Regards. Mark.(AKA, Mr.Nice.)

Reply to
MVP

I don't want anything bigger than 500 or maybe 600 on the longest side as image theft is a very real threat and you can print an 8x10 from an

800x600 image. still thinking the ordering system through though...

Regards. Mark.(AKA, Mr.Nice.)

Reply to
MVP

Why not watermark them? That prevents anyone printing them, but they can see a high-res picture to really evaluate the quality of the image (at least in a technical sense).

This is how all the major stock libraries work, supplying comping images at about 600 pixels wide to allow concept work and client approval. If you want the print-quality original without watermark you hand over your $300 or thereabouts...

Reply to
Tim Hobbs

On or around Tue, 22 Mar 2005 13:35:35 +0000, MVP enlightened us thusly:

you won't get much quality though. I suspect that with suitable image-processing gear you'd get as good results from 640x480, say.

If you print from 800x600 to 8x6", you're only looking at 100 dpi - typical glossy magazines run at about 1200, as you're no doubt aware. You can't stop people making off with images you post on the web, though in theory it's copyright theft, probably. I guess if you catch people selling your images, you'd stand a chance of getting redress, but I'd not hold me breath even so.

'course, you can compress them heavily, but that tends to look bad. If you're looking to sell pictures, then I think you have to have a reasonable preview and accept that some people will content themselves with nicking that, rather than paying for a proper version.

's a bit like the music industry - they, too, have a huge problem with copyright theft - personally, I reckon the way forward is to make the music available for download sufficiently cheaply that most people will pay to be legitimate, and accept the tightwads who won't as unavoidable losses.

Reply to
Austin Shackles

On or around Tue, 22 Mar 2005 14:00:35 +0000, Tim Hobbs enlightened us thusly:

that's a good point, and one I'd not thought of. proper watermarking w0ould be difficult to remove.

Reply to
Austin Shackles

A cisible watermark accross the image is commonly use but I hate them, I find them distracting when viewed which is why I make the images plan but of a size with limited use.
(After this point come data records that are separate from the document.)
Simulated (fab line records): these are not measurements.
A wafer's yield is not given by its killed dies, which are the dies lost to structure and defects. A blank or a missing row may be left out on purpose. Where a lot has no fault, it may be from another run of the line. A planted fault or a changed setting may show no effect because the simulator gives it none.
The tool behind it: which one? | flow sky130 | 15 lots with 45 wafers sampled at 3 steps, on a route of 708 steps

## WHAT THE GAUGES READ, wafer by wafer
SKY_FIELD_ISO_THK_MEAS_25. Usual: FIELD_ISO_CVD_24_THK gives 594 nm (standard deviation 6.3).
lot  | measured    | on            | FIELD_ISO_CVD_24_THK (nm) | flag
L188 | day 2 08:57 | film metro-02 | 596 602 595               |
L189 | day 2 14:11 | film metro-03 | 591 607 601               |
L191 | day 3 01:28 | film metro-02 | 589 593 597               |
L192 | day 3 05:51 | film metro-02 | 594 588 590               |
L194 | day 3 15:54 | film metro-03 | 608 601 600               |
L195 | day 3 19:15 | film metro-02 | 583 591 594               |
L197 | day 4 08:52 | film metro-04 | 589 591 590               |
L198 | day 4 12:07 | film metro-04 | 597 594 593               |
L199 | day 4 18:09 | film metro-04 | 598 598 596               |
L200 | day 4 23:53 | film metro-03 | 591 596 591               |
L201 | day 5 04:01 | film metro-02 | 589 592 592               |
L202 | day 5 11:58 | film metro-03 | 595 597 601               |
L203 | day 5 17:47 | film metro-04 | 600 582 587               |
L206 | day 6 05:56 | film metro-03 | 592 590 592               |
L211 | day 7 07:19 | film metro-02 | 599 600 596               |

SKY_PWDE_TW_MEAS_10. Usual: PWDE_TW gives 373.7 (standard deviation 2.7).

Regards. Mark.(AKA, Mr.Nice.)

Reply to
MVP

I've printed 8x10 from a 640x480 at 100dpi and it's ok to hang on a wall as long as you don't look at it closer than about 12" away.

I work on the theory that whatever is on the web can and will be taken and printed, I want the lack of quality in a print to be obvious, easily achieved by the limited file size. I think my sizing is about right.

Regards. Mark.(AKA, Mr.Nice.)

Reply to
MVP

I put nothing larger than 600 x 400 and whatever on mine because I do not want people filching my pictures, if they want sommat bigger they can pay for it.

Reply to
Larry

And I have printed acceptably at 20 x16 from 1200 x 960 with interpolation and there is obviosly a rule here, the larger the size the further you stand back to take it all in so there has to be an optimum somewhere

Reply to
Larry

As Mark is professional photographer maybe he ought to look at one of the commercial (aka pay) watermarking services that are out there. Your identity is encoded into the file by altering the odd bit here and there in recoverable manner that is horribly hard to remove.

This appears to be the way the music industry is going.

As to Marks site, I agree the table borders are a bit naff and I don't really like the static background image that the foreground scrolls over. Also when clicking an image it might be nice to get a proper page with the image in rather than just the image. I'm guilty of that at the moment though but it will change fairly soon in the big move to PHP...

Reply to
Dave Liquorice

On or around Wed, 23 Mar 2005 00:18:15 +0000 (GMT), "Dave Liquorice" enlightened us thusly:

I've done pages with images in with ordinary html - but then again, it's more data and more files and doesn't really gain that much provided the browsers out there are happy with opening image files. Obviously, lynx ain't going to, for example, but then that's what the alternate text is for (rather than what mickeysnot's deliberately non-standard pile of penc uses it for).

Reply to
Austin Shackles

It's a related effect to Depth of Field. There's a limit to the resolution of the eye, and whether it's a "circle of confusion" or some other lack of detail in the image, if it's small enough we can't see the difference.

Reply to
David G. Bell

That's help if someone was claiming a digital image as being their own, and it'd help me track the use of an image across the internet but my main threat is people printing their own copies instead of dipping into their pockets.

noted ref the table borders, will get to that when I have the time. as for the static background, I like that feature so that'll stay. I agree ref the larger image not being on it's own page, I'll look into that also but it increases the workload somewhat.

thanks ;o)

Regards. Mark.(AKA, Mr.Nice.)

Reply to
MVP

One extra file that builds the page given the filename of the image. Extra data, yeah, but unless you are running a silly site crawling with images for no reason other than eye candy not much more than a kilobyte if that.

Apart from projecting a better image.

Reply to
Dave Liquorice

I think your is one of those sites that will grow over time, to the point where it will become very hard to maintain as static pages. At that point you'll want to reengineer it using PHP, ASP or somesuch.

There are plenty of photo-gallery products out there, some free and some far from it. Some will incorporate online ordering, meta-tagging, IPTC (?) tags and the like.

Out of interest, Mark, how much traffic do you get to your site - is there a significant market for art photography online? I've always thought of art as something you buy from a gallery or exhibition rather than via the net.